Anger as NATO prepares to join Red Square parade

MOSCOW (Reuters) – NATO troops will march across Red  Square today as Russia marks the 65th anniversary of victory  over Nazi Germany, a gesture of friendship to the West which has  won praise from President Barack Obama but enraged Communists.

Foreign leaders including President Hu Jintao of China and  German Chancellor Angela Merkel will watch as over 11,000 troops  from World War Two victors Russia, the United States, Britain  and France parade to the sound of a huge military band.

Russia’s Communists, still the country’s biggest opposition  party, pledged to hold a protest march in central Moscow after  the parade. They will chant slogans against NATO forces for  marching over a hallowed square which is also home to the  embalmed body of their revolutionary hero, Vladimir Lenin.

“Foreign troops have never appeared on Red Square. It’s a  violation of tradition,” said Sergei Obukhov, a member of the  party’s Central Committee.

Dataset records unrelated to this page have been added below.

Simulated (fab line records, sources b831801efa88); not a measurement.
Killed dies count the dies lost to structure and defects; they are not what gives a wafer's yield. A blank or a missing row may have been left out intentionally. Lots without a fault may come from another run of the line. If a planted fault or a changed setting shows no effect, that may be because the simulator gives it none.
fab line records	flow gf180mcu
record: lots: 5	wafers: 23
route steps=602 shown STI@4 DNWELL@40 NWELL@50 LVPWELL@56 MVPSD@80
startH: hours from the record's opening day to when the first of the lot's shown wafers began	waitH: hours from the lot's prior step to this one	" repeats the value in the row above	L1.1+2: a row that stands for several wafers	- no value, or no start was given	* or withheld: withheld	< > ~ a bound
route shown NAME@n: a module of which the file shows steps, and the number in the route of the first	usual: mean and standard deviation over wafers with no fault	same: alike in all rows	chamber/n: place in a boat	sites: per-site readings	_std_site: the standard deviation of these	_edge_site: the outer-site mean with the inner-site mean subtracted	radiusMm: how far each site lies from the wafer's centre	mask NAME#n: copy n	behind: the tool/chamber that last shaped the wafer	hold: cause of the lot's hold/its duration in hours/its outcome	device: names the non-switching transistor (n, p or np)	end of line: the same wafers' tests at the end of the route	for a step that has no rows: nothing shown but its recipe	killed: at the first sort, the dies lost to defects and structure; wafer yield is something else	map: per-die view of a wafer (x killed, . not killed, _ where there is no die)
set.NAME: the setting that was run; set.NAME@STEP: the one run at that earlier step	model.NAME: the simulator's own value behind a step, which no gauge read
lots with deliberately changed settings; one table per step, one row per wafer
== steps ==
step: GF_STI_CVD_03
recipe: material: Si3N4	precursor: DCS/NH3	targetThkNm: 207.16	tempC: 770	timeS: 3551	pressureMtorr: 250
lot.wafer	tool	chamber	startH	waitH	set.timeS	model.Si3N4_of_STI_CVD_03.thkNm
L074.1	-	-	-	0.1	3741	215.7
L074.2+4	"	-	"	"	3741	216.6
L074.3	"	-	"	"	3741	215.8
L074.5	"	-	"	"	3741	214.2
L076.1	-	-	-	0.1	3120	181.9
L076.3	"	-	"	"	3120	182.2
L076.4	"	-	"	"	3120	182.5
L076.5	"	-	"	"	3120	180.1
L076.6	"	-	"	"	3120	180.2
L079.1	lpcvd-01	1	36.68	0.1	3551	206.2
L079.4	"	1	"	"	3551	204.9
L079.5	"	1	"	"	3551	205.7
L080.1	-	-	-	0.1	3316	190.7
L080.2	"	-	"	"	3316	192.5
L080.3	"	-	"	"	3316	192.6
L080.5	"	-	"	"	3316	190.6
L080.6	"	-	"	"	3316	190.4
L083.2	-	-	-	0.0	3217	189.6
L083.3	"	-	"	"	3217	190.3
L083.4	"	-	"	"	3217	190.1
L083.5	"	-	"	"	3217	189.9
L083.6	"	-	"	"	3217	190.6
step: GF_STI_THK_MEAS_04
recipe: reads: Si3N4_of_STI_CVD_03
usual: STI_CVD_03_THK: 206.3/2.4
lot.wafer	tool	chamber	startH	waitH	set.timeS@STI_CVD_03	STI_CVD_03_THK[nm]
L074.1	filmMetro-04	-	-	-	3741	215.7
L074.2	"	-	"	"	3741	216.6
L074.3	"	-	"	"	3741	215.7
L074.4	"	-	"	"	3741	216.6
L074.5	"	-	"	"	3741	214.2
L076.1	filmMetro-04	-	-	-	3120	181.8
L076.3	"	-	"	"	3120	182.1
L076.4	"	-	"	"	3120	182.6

“The presence of foreign troops with weapons in their hands  is…an unnecessary reminder that we lost the Cold War.“

Obama, unable to come to Moscow because of a scheduling  clash, praised the invitation to NATO troops.

“President Medvedev has shown remarkable leadership in  honouring the sacrifices of those who came before us, and in  speaking so candidly about the Soviet Union’s suppression of  elementary rights and freedoms,” he said in a statement.

Most Russians seem to back Medvedev’s invitation to the NATO  forces, which will include a detachment of Welsh Guards from  Britain and around 70 US troops from the 170th Infantry  Brigade based in Germany.

A poll by the independent Levada Centre last month showed  that 55 per cent viewed the presence of NATO troops at the parade  as wholly or partly positive, with only 28 percent opposing it.